Thursday 22 April 2010

MBA: Skies the Limit, Says McGill, But It Looks Like It Cares Little about Other Kinds of Education

McGill will persist in charging $30,000 for its new executive MBA program, it seems, despite the fact that the Quebec government is threatening to penalize it $28,000 for each person in the program. That means, in effect, that the school would receive less, net, what it would for the current program. Nevertheless, McGill administration says this is the start of a "new and exciting era." Principal Heather Munro-Blum even suggested to Le Devoir that if the classy new program is penalized, the difference would be taken out of other programs, adding to "the burden" on students in other programs.

This is just another example of how universities have bought into the corporate model. The Université de Montréal, despite the fact that about half the undergraduate courses are taught by lecturers, fought tooth and class recently to put a cap on lecturers' wages which are considerably less than those of full time professors. Research chairs in certain fields, high profile business programs, and some graduate programs are what the universities want us to see, and from which they think they can make some money.

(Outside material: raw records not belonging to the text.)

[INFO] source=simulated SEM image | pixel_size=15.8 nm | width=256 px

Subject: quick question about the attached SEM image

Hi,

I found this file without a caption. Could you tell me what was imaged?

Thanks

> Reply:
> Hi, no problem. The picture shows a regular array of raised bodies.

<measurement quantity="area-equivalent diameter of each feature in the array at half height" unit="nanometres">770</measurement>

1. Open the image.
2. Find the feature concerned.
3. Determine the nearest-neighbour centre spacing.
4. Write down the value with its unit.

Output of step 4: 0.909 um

But where are the students in this? Left far behind, I fear.

2 comments:

Martin Langeland said...

Taking a leaf from corporate executive compensation models, perhaps the penalty for each MBA candidate should increase by a factor of 10.
In a similar vein, did you see the Sociopathic paycheck?
--ml

Mary Soderstrom said...

Thanks for the link: very intersting. The stuff about income disparities is along the line of what Paul Krugman talked about in The Conscience of a Liberal.